The Company He Keeps
Bush's speech at Bob Jones University will haunt him
Paisley has made more than 50 trips to speak at Bob Jones University. On a 1981 trip, Paisley gave the opening prayer in the South Carolina House of Representatives. Catholics were outraged. When House Speaker Ramon Schwartz, an Episcopalian, apologized to the state's Catholics, Bob Jones wrote him an angry letter. "Your weakness and folly were apparent to all," he wrote. "As a Protestant I will be expecting an apology from you the next time you invite a priest to pray in the House." That same year, Bob Jones University asked the Reagan administration to grant it tax-exempt status despite the fact that it was practicing racial discrimination. The administration said yes, but retreated after a storm of pro-test. Partly out of embarrassment, the administration decided to deny the incendiary Paisley a visa in 1982. Angry over this denial, Bob Jones Jr. called on God to smite Secretary of State Alexander Haig "hip and thigh, bone and marrow, heart and lungs." Jones charged that the action by Haig, a Catholic, was "absolutely nothing but Catholic bigotry," and for good measure he called Pope John Paul II a "perfect example of Antichrist."

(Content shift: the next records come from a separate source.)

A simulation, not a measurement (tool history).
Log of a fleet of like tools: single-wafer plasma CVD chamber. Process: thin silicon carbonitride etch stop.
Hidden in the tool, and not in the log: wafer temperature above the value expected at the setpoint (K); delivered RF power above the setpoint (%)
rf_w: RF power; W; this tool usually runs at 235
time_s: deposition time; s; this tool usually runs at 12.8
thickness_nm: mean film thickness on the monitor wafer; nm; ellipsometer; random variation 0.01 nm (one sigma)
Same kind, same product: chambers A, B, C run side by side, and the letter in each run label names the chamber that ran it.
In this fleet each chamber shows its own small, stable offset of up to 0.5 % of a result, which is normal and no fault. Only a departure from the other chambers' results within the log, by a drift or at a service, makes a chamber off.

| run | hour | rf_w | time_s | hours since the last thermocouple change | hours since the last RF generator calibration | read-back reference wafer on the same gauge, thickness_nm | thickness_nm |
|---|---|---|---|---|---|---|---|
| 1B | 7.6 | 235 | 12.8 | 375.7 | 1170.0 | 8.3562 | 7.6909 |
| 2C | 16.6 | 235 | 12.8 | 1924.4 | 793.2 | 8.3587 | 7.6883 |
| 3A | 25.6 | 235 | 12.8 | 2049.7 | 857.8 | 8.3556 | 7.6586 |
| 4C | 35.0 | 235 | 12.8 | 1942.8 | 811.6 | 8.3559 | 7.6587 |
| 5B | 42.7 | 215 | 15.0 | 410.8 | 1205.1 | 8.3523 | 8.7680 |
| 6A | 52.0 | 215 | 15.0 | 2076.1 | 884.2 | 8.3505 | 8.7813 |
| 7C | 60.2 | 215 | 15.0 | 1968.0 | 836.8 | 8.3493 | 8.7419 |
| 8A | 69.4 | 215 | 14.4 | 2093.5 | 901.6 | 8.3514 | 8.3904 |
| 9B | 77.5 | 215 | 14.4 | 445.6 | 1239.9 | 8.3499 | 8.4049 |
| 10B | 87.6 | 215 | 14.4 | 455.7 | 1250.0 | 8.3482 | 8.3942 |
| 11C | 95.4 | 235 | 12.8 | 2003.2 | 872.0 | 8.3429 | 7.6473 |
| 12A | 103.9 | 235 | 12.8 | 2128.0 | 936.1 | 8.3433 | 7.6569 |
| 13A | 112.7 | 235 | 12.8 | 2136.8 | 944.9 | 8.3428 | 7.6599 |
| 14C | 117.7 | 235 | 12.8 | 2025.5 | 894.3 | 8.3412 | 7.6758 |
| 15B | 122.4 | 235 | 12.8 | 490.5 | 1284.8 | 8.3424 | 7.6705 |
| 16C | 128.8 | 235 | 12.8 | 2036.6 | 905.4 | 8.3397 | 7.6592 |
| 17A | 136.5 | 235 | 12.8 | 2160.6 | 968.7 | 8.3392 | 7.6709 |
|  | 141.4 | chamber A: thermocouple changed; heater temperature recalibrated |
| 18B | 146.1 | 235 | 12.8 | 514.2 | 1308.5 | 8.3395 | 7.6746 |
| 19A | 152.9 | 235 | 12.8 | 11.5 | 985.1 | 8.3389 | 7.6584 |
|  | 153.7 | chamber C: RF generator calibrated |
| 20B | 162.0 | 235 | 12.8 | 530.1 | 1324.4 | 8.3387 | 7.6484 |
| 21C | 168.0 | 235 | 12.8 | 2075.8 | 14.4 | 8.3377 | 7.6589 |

George W. Bush is a decent and honorable man. What was he doing at Bob Jones University? "When I go to speak to voters," he said in a TV interview, "I don't necessarily have to embrace the policies of the university." That's a fair point. But when the host or sponsor is that far from your own principles, you have to say something about it in your speech or not go at all. Alan Keyes spoke at Bob Jones, too. Keyes is a living symbol of everything Bob Jones seems to resent: He is a black Roman Catholic who must have dated interracially, since his wife is from India. Keyes did the right thing. He spoke about the need for racial and religious tolerance. Bush didn't. He made a mistake, and unless he returns to the issue he will pay a price. Here in New York, for instance, blacks don't vote in Republican primaries, but Catholics do: 46 percent of registered Republicans are Catholics. Most of them know who Ian Paisley is and what he represents. No, this issue isn't going away on its own.